Communications strategist Andy Brack is frequently cited in national publications on a wide range of issues. Below are some key quotes from a variety of sources, including The New York Times, National Public Radio, The Boston Globe and The Christian Science Monitor.

Dumb bills. "There are a zillion of them," said Andy Brack, editor and publisher of the SC Statehouse Report at www.statehousereport.com. "What appears to happen this year is they're moving away from new license plates for everything to becoming music critics... At least they like B.B. King."

  • The (Charleston) Post and Courier, April 8, 2003

E-mail in campaigns: "E-mail newsletters can keep supporters interested over long periods of time. Somebody who gets a newsletter for a year damn sure will vote for you and will tell friends."

  • Andy Brack, Associated Press, Nov. 1, 2002

"'Mass e-mailings to a limited but extremely interested audience makes everyone feel a part of the family,'" said Andy Brack, an Internet political consultant and president of Brack Network Strategies in Charleston, S.C. "'If you don't do it, you're not using the medium properly.' "

'People get addicted to good e-mail like they get addicted to good chocolate,' he said."

  • From "Bulk E-Mail Becomes the Politician's Tool," a story by Rebecca Fairley Raney, The New York Times, July 22, 1998.

Encouraging technological innovation: “New leadership is needed, one that will embrace cooperative efforts for research and technology, plus make the most of what we already have....Improving the research base [in the South] will allow entrepreneurial ‘spinoffs’ in the region. If local leaders embrace technological initiatives, it gives communities the impetus to boost their online government efforts individually."

  • Excerpted from the Charleston Regional Business Journal, Sept. 10, 2001.

Democracy divide: "The Internet may provide a way of crossing that great divide between the political world and its alienated constituency," said Andy Brack, editor of NetPulse, an on-line magazine devoted to the Internet in politics....Some [analysts] say the potential for a digital divide is remote. Others differ. That divide, says Brack, "is more than likely."

  • From "Hoping to be president and Web master," The Boston Globe, March 21, 1999.
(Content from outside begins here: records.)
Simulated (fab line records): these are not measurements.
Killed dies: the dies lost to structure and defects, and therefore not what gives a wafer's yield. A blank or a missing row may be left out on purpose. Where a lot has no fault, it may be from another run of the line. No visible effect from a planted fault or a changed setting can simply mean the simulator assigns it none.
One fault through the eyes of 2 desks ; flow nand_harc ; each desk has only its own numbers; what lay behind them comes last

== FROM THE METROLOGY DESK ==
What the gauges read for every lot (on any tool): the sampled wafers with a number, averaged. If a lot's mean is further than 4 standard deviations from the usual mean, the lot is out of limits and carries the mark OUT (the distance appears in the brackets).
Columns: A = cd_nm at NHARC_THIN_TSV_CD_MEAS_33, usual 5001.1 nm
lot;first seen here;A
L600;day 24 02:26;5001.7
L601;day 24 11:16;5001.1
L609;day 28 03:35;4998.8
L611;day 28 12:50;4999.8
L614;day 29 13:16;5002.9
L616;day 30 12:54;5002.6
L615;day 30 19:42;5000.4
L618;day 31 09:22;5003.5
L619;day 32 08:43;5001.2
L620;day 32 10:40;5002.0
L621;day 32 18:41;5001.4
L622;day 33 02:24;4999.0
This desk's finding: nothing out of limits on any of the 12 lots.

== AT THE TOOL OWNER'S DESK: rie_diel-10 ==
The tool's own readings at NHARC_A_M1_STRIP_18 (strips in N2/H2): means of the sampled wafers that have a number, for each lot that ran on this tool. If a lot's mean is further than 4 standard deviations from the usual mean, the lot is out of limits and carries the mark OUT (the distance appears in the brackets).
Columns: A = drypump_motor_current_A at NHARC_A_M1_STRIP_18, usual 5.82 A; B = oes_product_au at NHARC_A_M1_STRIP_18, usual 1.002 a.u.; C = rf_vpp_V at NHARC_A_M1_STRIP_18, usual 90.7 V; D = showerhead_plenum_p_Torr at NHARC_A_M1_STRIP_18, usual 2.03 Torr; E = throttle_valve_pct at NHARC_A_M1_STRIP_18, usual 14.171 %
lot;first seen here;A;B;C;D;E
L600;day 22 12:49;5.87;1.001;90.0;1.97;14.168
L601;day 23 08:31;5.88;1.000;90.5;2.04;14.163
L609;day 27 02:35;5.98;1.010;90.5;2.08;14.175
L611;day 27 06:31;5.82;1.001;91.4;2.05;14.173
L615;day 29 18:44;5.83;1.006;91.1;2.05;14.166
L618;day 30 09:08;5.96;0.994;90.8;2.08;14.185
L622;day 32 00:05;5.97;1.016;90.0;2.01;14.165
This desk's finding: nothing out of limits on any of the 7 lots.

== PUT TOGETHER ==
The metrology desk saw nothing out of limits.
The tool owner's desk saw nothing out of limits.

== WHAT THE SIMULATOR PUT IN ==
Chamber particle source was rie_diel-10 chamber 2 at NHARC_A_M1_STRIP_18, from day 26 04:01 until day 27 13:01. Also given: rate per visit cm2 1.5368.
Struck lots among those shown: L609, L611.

Online campaigning: "If you invest campaign cash unwisely in the Net world, you may become part of the bleeding edge, instead of the leading edge. Democratic consultant Andy Brack of South Carolina described the difficulties in organizing "interactive mouse potatoes," and displayed a business-card sized, $2 CD-ROM that can put a campaign's whole story before a contributor of volunteer."

  • From "The Net Effect on Campaigning? Gaining Strength," a column by David Nyhan, The Boston Globe, Dec. 6, 1998.

Online social responsibility: "After the summer meeting at Harvard on using the Internet to encourage people to vote, two well-known figures in the world of electronic democracy talked others into making it happen. Andy Brack, an Internet political consultant and president of Brack Network Strategies in Charleston, S.C., teamed up with Steven Clift, an Internet strategies consultant. After they signed on the big-name sponsors, Brack recruited major Web sites to participate, and Clift worked on the project as a coordinator.

"Brack said the way the campaign came together illustrates the power of the Internet in itself.

"'The Internet is the perfect medium because just a few people can make a difference,' he said. He called the campaign "online social responsibility.'"

  • From "Drive for Political Awareness Puts Out an 'Electronic Yard Sign'," by Rebecca Fairley Raney, The New York Times, Oct. 6, 1998

Internet and politics: "[In June in California] there were so MANY candidates in statewide races, somewhere around 90, that there were too many websites out there for regular people to make sense of. So what they went to...is they kinda of went to default advocacy organization sites who arranged and categorized the information from chaos into something of order."

  • Andy Brack on National Public Radio's Morning Edition, Aug. 17, 1998.